The right the Rowans seek to enforce exists only because of a statute, § 35-10-30(a). It did not exist at common law. That statute, establishing the right to bring an action to recover the penalty and strictly limiting where such an action may be brought, is a “statute of creation.” See Cofer v. Ensor, 473 So.2d 984 (Ala.1985) (holding that Alabama’s wrongful-death statute, Ala.Code 1975, § 6-5-410, was a statute of creation and that the two-year limitation set forth in that statute on the time allowed to bring an action alleging wrongful death was integral to the substantive right created by the statute and not, therefore, subject to tolling provisions). A limitation on a right of action, set forth in a statute of creation (typically, a limitation on the time in which the right may be exercised), is “‘so inextricably bound up in the statute creating the right that it is deemed a portion of the substantive right itself.’ ” Cofer, 473 So.2d at 987 (quoting Department of Revenue v. Lindsey, 343 So.2d 535, 537 (Ala.Civ.App.1977) (in turn citing 51 Am.Jur.2d Limitation of Actions § § 8,15, 22). Such limitations on the right of action must be strictly complied with. See id. at 992.

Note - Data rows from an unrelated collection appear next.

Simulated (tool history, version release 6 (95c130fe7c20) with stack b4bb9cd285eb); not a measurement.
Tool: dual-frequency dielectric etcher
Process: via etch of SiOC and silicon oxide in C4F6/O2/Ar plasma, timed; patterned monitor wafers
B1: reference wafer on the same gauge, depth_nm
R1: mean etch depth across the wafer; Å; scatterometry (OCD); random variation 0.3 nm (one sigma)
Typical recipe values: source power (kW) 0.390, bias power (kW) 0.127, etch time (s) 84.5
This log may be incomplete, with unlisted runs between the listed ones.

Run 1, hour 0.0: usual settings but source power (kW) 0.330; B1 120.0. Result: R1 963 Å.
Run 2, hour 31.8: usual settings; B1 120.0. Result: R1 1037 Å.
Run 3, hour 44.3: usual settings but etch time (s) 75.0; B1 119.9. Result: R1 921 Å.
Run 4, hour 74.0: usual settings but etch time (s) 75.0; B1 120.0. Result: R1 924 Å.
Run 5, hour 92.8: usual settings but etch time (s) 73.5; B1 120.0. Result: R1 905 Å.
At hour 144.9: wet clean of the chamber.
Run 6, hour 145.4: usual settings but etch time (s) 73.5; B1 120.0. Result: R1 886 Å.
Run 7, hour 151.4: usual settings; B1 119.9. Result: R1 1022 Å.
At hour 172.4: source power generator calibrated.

The Rowans argue that because the Shelby Circuit Court is the proper court to decide their claim, it is also the proper court to decide the claims of the members of the putative statewide class. Rule 82(c) provides that “[w]here several claims or parties have been joined, the suit may be brought in any county in which any one of the claims could properly have been brought.” However, the Alabama Constitution of 1901 prohibits the use of procedural rules to “abridge, enlarge or modify the substantive right of any party.” Ala. Const, of 1901, Amend. No. 328, § 6.11. Because § 35-10-30(b), requiring that “[a]ll actions for the recovery of the [statutory penalty] be brought in the county where such mortgage or other instrument is recorded,” is part of the substantive right to bring an action to recover the statutory penalty, it cannot be altered by the Alabama Rules of Civil Procedure.

The right conferred by § 35-10-30 is enforceable in the courts of one county and one county only — “the county where such mortgage ... is recorded.” § 35-10-30(b). Therefore, claims for the statutory penalty for failure to timely record the satisfaction of mortgages recorded in different counties may not be joined in one civil action. Because the Rowans are not entitled to maintain an action in Shelby County to recover the statutory penalty for a failure to timely satisfy a mortgage recorded in another county, their request for discovery relating to mortgages recorded in other counties is not reasonably calculated to lead to the discovery of evidence relevant to the subject matter involved in *533this case. See Rule 26(b)(1), Ala. R. Civ. P. Therefore, the trial court properly denied the Rowans’ motion to compel.

III.

Because the Rowans are not entitled to maintain an action in Shelby County to recover the statutory penalty for any failures to timely satisfy mortgages recorded in other counties, and because discovery concerning recorded mortgages held by GE Capital in other counties would not lead to relevant evidence in this case, we deny the Rowans’ petition for a writ of mandamus.

WRIT DENIED.

HOOPER, C.J., and MADDOX and BROWN, JJ., concur. HOUSTON, LYONS, and ENGLAND, JJ., concur in the result. COOK and JOHNSTONE, JJ., dissent.

. This case has since been assigned to Judge G. Daniel Reeves.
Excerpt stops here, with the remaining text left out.